(Dow Jones) The government wants people to know more about what they are getting for their money from financial advisors. When they know it may be as important as what they are told.

As regulators and the advising industry gear up for expected reforms, much of the attention has been on so-called point-of-sale disclosures-that is, the information a firm must provide up-front when a financial transaction is agreed upon.

Chet Helck, chief operating officer of Raymond James Financial Inc., questions whether that is the right moment to bury a client with disclosures. "It's so difficult because of the complexity of all the various things one needs to understand," he said during an interview with Dow Jones Newswires on Monday.

"What are you going to do? Hand somebody a 40-page document that they're expected to analyze and absorb at the moment they're trying to decide whether to make a transaction or not?" said Helck, who spoke at the Securities Industry and Financial Markets Association annual meeting on Monday. "If you just tune it out after a while, is that really effective disclosure?"

The possibility of a new federal fiduciary standard seems to top the list of regulatory concerns among retail brokerages. Greater interest in disclosure by regulators, however, could rank a close second. Requiring brokerages to enhance the disclosures they already make could mean providing investors with more information about commissions, such as the portion of mutual fund load fees that is directed back to the advisor and revenue sharing that goes back to the advisor's company. Brokerages could also, conceivably, end up disclosing performance-based pay incentives for advisors, such as details about recruitment bonus packages that promise part of the payout when an advisor brings over client assets and reaches certain production levels.

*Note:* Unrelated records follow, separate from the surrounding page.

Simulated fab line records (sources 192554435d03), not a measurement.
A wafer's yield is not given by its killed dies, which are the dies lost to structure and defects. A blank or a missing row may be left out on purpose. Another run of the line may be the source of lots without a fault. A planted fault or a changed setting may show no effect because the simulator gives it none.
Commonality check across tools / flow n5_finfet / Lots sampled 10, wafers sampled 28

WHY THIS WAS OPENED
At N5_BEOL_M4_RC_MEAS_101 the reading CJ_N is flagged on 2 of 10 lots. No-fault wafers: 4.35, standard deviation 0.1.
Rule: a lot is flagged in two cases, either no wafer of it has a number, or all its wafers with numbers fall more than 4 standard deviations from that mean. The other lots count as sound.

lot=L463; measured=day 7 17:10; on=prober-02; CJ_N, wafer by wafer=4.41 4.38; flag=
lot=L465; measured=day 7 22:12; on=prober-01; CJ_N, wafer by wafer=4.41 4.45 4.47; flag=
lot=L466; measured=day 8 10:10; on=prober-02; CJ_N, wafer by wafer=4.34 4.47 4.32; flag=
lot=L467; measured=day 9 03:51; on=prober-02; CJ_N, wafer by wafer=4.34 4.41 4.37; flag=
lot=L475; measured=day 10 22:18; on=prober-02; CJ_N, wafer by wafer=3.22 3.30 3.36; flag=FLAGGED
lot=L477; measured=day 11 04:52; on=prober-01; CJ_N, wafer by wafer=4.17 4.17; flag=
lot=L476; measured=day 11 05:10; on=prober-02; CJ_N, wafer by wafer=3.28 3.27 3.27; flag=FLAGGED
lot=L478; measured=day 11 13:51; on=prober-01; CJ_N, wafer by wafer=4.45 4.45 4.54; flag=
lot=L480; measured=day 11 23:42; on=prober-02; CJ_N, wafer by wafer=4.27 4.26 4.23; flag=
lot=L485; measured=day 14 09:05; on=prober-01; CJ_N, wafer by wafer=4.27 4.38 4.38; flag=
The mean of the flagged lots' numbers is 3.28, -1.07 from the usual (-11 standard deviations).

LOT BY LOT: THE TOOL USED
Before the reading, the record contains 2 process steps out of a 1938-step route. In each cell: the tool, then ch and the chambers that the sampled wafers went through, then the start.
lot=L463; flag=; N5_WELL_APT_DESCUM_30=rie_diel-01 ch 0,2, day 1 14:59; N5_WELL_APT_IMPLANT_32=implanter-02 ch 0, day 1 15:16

Helck says that disclosures aren't a problem, but an investor's ability to process the information under some circumstances could undermine the point. "There are ways to do it where it's all in writing, or where you provide it on a timed or regular basis. Then it's accessible to analysis," said Helck, who is also a Sifma board member.

An online guide to mutual-fund investing for Raymond James includes a section about how the firm and its advisors are compensated. The Web site explains, for example, that advisors receive a portion of the commissions investors pay to buy mutual funds. It also mentions "other forms of compensation" which include payments from companies that sponsor, manage and promote the sale of certain mutual funds by Raymond James. Those payments, according to the Web site, cover certain firm expenses, such as those for marketing mutual funds to new investors.

Recent concerns voiced by regulators, however, raise questions about whether that level of disclosure will continue to be adequate, or whether brokerages will have to provide even more details. Those could include dollar amounts they receive from outside companies for promoting certain securities or even specifics about advisors' brokerage compensation packages.

Richard Ketchum, chairman of the Financial Industry Regulatory Authority, recently suggested the use of Web-based disclosure systems that would include plain English-information and the option to review more specifics, such as details about conflicts of interest. Finra, Wall Street's self-policing organization, is requesting comment on a possible plan for a plain-English upfront disclosure document that explains a firm's accounts and services, its conflicts of interest and "any limitation on duties owed to the customer," according to a recent regulatory notice.

Helck isn't concerned that investors could be scared away by too much information about broker compensation. Most investors would stick with their advisors, he says, even if after knowing about a bonus that is tied to performance goals, or that an advisor gained financially by convincing the client to switch firms. "I think all but the most nascent of investors know that people have to change firms and that these things happen," he said.